Lmer Output/: variable re-levelling

drewmac

New Member
#1
Morning/Evening all

I'm having a bit of a time getting the LME4 package to list ALL of my IVs, rather than all-1. By way of example, here is my model/output (testing the effect of a voice on participant answers to yes/no questions)

model = lmer(supportive ~ Voice + question +(1|participant), data=nopleasant, family="binomial")

#Fixed effects:
# Estimate Std. Error z value Pr(>|z|)
#(Intercept) 1.3981 0.2140 6.534 6.42e-11 ***
#Voicefemale 0.5781 0.2340 2.470 0.0135 *
#Voicegaymale 0.5189 0.2333 2.225 0.0261 *
#Voiceolder male 0.2275 0.2205 1.032 0.3022
#Voicestraightmale 0.3760 0.2215 1.698 0.0896 .
#questionenglishofficial -2.2065 0.2213 -9.970 < 2e-16 ***
#questionculture -1.6641 0.2188 -7.605 2.86e-14 ***
#questionequalaccess -1.1896 0.2211 -5.380 7.46e-08 ***

You will see that it lists 4 voices. However, I have 5 voices as my predictor variables. Is there a way of getting R, or lmer, to list *all* the IVs?

When I perform summary (model), I have the same problem. I'd like to list the coeff. and other values of each and every IV.

Much ta for any input.
 

Jake

Cookie Scientist
#2
If your factor has k levels, then it requires only k-1 predictors to represent the effects of that factor. This is why there are only 4 predictors in your model to represent your 5-level factor. The default in R for unordered factors is to use dummy coding, so the level that is "left out" in your model is being used as the baseline category. So the intercept gives the coefficient for that level*, and the coefficients for the 4 predictors give the change in slope as you move from the baseline category to the category represented by that predictor. This is exactly the same as in classical ANOVA models.

*Note that this is somewhat more complicated in your model because you have more than one dummy coded factor. So the intercept is actually the predicted slope when both factors in your model are at their "baseline" levels.
 
Last edited:

drewmac

New Member
#3
Jake,

Thanks much for confirming what I had suspected, and for explaining it well. Would it be useful, in that case, to command R to re-name the intercept as the baseline category, or is that misleading?

I have, oddly, managed to avoid using ANOVAs in my work and gone straight from mann-whitneys and fisher's to using logistic mixed effects regressions. This forum has helped me heaps :)
 

Dason

Ambassador to the humans
#4
It is a little misleading because you have to interpret the intercept differently than the other effects. The intercept is literally the estimate of that baseline category's mean (well it's a little bit different for a logistic regression) whereas the other parameter estimates are estimates of differences from that baseline category.

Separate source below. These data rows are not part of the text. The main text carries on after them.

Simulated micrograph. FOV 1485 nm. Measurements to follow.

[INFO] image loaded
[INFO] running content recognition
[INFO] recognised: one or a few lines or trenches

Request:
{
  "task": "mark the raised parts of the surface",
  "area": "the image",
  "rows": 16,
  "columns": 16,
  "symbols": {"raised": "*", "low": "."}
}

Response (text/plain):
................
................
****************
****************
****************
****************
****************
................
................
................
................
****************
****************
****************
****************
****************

If instead what you're asking is if you can change which category it calls the baseline then the answer is yes.
 

jpkelley

TS Contributor
#5
If instead what you're asking is if you can change which category it calls the baseline then the answer is yes.
@drewmac...if you didn't know about this already, check out the function relevel(). Not misleading at all to change which level is considered baseline. R just does it alphabetically by default. Obviously, if you had a control treatment AND you wanted to report the model output as a table, then it would be best to set the control level as the baseline.
 

drewmac

New Member
#6
It is a little misleading because you have to interpret the intercept differently than the other effects.
Thanks. In which case, to report the coeff. (and other values e.g. std dv) of the baseline (only baseline by alphabetical default), I would re-run the model using a different variable as the baseline, is that right?

@ jpkelly- thanks for the code. will check it out shortly :)
 

drewmac

New Member
#7
@ JPkelly and Dason. Now that I have learned to re-level my explanatory variables (i.e. choose the baseline intercept), and how to sensibly interpret the output, I'd like to know what the best practice is for choosing the baseline intercept, seeing as different results are returned depending on what you set as the baseline. I am running multiple models for different question groupings (not all my experimental questions follow the same direction; they are grouped by hypothesis direction). Do I pick a baseline and stick with it, or is there a less rigid path to follow?

If I haven't been clear, or you feel a more in depth example would be helpful, please ask.

Much ta
 

Dason

Ambassador to the humans
#8
The results are the same no matter what you choose for your baseline. It's true that the parameter estimates might be different but that's because the parameters are representing different things when you change your baseline. You can still answer all of the same questions in one way or another though. It's just that choosing a certain baseline makes answering some questions easier than other.